Let's continue our discussion on smarter growth for restaurant chains. Part 1 of the post talked about opening a new concept, in and untested market. Our example was Pollo Campero.
As restaurant chains grow outside their home area, there is the question whether or not to incorporate menu items or regional customs specific to the new markets they are entering. After all, cultural norms and palate preferences shift around the country. As such, things like store footprint, dining patios or even menu items might vary by market. It is important for brands to identify core components that will be present in each location across the organization.
However, instead of adapting too far outside the core position to adjust for regional preferences, a better strategy may be to connect to the local community by ways of sponsorships, community events and other tie-ins with local schools or sports teams. Beyond the question of regional adjustments is the question of where to take market expansion plans. Café Rio, a chain out of Salt Lake City, struggled with the same question a few years ago.
The core of Café Rio’s business was and is “quality versus quantity” with a focus on freshness and made-from-scratch offerings. With all initial six restaurants in Salt Lake City, the chain’s core audience was not very diverse in terms of income, ethnicity and other key demographics. However, the management clearly recognized that when expanding into more culturally diverse cities across the U.S., finding the ideal location to match their customer base would be crucial. As with their menu offering, Café Rio aims for quality over quantity — preferring fewer high-performing stores over more moderately-performing ones.
Café Rio enlisted the aid of Buxton to help map out the most logical and promising markets to pursue first. This included mapping out the entire country with a prediction of the number of optimal locations before reaching a saturation point as well as a strategy for guiding growth into new markets. One of the tools used included Buxton’s “SCOUT” platform. This web-based application allowed Café Rio to upload and combine third-party data with Buxton-supplied data, putting vast amounts of information to size up potential markets right at their fingertips. The quality combined with the speed of these insights provided Café Rio with complete confidence in their decision support for new restaurant openings.
Both restaurant examples provide important lessons:
• Don’t generalize, specialize. Understand your brand’s core position and stick to it. Rather than adapting the brand to match each market and location, use decision aids to find the ideal location for your brand.

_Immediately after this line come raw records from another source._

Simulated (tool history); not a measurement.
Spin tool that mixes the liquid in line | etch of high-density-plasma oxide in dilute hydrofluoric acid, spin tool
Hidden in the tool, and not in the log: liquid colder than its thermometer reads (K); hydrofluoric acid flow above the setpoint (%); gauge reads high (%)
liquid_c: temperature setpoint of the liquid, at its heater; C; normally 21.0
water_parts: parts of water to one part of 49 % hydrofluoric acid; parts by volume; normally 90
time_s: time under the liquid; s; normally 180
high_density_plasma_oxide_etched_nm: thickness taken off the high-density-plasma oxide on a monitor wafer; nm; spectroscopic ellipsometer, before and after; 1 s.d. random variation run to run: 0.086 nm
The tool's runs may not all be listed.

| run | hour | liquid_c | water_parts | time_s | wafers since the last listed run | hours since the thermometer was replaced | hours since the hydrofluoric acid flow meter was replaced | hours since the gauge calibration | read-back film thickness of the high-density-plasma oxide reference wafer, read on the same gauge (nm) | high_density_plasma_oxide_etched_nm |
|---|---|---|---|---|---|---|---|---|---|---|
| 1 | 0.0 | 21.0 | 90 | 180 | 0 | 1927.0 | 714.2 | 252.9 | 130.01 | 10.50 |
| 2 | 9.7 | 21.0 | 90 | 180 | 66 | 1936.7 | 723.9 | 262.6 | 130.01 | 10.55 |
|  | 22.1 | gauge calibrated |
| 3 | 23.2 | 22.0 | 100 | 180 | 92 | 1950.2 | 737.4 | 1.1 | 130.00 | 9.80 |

• As you grow, stay true to what made you known and what you stand for. Use existing customer data and team up with a data analytics firm to develop a strategic compass for future expansion that helps you focus on what you do best.
• Embrace or reject influences from outside factors to successfully maintain your image with your core audience. Engage customers through a variety of channels for feedback and insights.
• Balance growth with a consistent, brand-wide personality to successfully move into new markets.
• Continue to add data to fine-tune and adjust modeling. This will also help you spot potential problems and new trends early and adjust accordingly.